Count matches per literal string
If you simply want to know how often each pattern appears and each of your pattern is a fixed string (not a regex), use ...
grep -oFf needles.txt haystack.txt | sort | uniq -c
Count matching lines per literal string
Note that above is slightly different from your formulation " I want to know how many lines contain that pattern" as one line can have multiple matches. If you really have to count matching lines per pattern instead of matches per pattern, then things get a little bit trickier:
grep -noFf needles.txt haystack.txt | sort | uniq | cut -d: -f2- | uniq -c
Count matching lines per regex
If the patterns are regexes, you probably have to iterate over the patterns, as grep
's output only tells you that (at least) one pattern matched, but not which one.
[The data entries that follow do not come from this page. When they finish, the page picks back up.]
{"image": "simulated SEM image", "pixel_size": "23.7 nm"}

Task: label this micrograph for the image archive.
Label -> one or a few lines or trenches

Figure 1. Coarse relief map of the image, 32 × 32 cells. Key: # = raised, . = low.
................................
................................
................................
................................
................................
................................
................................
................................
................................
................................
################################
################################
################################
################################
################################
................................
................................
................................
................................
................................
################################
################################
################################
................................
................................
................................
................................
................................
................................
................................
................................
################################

# this will be very slow if you have many patterns
while IFS= read -r pattern; do
printf '%8d %s\n' "$(grep -ce "$pattern" haystack.txt)" "$pattern"
done < needles.txt
... or use a different tool/language like awk
or perl
.
Note on overlapping matches
You did not formulate any precise requirements, so I went with the simplest solutions for each case. The first two solutions and the last solution behave differently in case multiple patterns match (part of) the same substring.
grep -f needles.txt
matches each substring at most once. Therefore some matches might be "missed" (interpretation of "missed" depends on your requirements)
- whereas iterating
grep -e pattern1; grep -e pattern2; ...
might match the same substring multiple times.